MF Schemes become transparent following categorization and rationalization directive by SEBI
Mutual Fund houses are in the process of reviewing and revising the fundamental characteristics of various MF schemes. Some of the schemes are renamed, similar schemes are being merged and some are re-categorized. The process is undertaken to ensure that the features of the schemes are in line with the directives issued by the Securities Exchange Board of India (SEBI) on categorization and rationalization of mutual fund schemes, last year.
SEBI directive issued last year required MF schemes to be categorized under five groups and defined characteristics of scheme types. Norms were also put in place to define large caps, mid-caps and small caps.
Mutual fund investment has been becoming one of the most sought after investment options in India for some time. Mutual fund houses have been leveraging this interest by announcing different schemes to lure investors. But many of the schemes offered same product with minor variations. This has been in effect creating confusion among investors making it difficult for them to select appropriate schemes. Mutual funds invest mainly in equity and in capital market, return and risk are interlinked. More the risk, more the return. Lack of transparency in scheme details may lead to investors selecting schemes not matching with their risk profile and risk appetite. The resultant mis-selling can bring bad name to mutual fund industry in long run there by affecting the confidence of investors.
For this reason, industry experts have welcomed the timely intervention of SEBI. Securities Exchange Board of India is the regulator of mutual fund industry. Through the directive, SEBI has tried to bring uniformity and transparency in categorization of schemes. This in turn empowers investors to have better comparison of different schemes.
Major aspects covered by the SEBI directive
Through the directive, SEBI has tried to bring better clarity on the following aspects.
a. Defines five categories for classification of all schemes. The five categories are
• Equity schemes
• Debt schemes
• Hybrid schemes ( a mix of equity and debt),
• Solution-oriented schemes ( For special purposes like education, retirement etc) and
• Other schemes (index funds, exchange-traded funds etc).
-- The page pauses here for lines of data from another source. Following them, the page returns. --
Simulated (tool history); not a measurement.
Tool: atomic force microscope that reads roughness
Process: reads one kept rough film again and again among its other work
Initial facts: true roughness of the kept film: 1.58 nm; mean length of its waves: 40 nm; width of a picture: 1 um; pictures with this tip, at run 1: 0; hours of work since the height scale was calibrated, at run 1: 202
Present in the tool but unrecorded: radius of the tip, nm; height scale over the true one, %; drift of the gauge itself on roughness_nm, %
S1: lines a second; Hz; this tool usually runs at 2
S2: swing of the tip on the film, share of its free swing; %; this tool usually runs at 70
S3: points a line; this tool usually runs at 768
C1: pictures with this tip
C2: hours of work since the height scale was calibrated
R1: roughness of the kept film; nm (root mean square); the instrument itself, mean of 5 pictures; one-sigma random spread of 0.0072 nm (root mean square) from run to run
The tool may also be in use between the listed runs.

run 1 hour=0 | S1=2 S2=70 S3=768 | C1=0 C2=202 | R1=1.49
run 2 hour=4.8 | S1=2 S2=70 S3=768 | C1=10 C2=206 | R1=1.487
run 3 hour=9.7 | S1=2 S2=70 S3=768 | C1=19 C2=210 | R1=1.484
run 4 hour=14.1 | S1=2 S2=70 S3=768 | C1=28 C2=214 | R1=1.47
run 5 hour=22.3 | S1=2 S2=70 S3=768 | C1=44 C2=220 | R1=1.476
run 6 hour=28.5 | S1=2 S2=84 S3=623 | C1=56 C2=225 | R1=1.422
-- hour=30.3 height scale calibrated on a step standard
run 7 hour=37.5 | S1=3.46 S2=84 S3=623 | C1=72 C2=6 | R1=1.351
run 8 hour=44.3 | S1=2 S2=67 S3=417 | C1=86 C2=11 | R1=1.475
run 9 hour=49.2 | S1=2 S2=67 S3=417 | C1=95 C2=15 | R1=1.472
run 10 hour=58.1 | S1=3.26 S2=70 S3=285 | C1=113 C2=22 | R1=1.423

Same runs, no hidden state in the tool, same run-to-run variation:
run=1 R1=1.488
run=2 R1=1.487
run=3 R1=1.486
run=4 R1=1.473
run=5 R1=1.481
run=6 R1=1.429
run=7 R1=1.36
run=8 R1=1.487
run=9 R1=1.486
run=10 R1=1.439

b. Defined sub-categories like large caps, mid-caps and small caps.
c. Defines the individual attributes of each of the scheme types and portfolio composition to be named under said scheme. For example, presence of 80% of large cap shares in the portfolio is required to classify the scheme as large cap fund.
MF houses are required to comply with the directive of the regulator. To fall in line with the directive, they have been making revisions in their schemes, renaming the schemes, regrouping categories or merging some of the schemes. They have also been communicating the changes to individual investors. It is expected that minimum 30% of schemes may be affected in some manner.
While SEBI has done their part, investors also are required to be vigilant. Investors must go through the communication forwarded by MF houses, analyze the changes, assess the composition post revision and ensure that the scheme features match with their risk appetite. All MF companies are publishing the changes in their websites too. Anyways, transparency of schemes and healthy competition among mutual fund houses will benefit the investor in long run.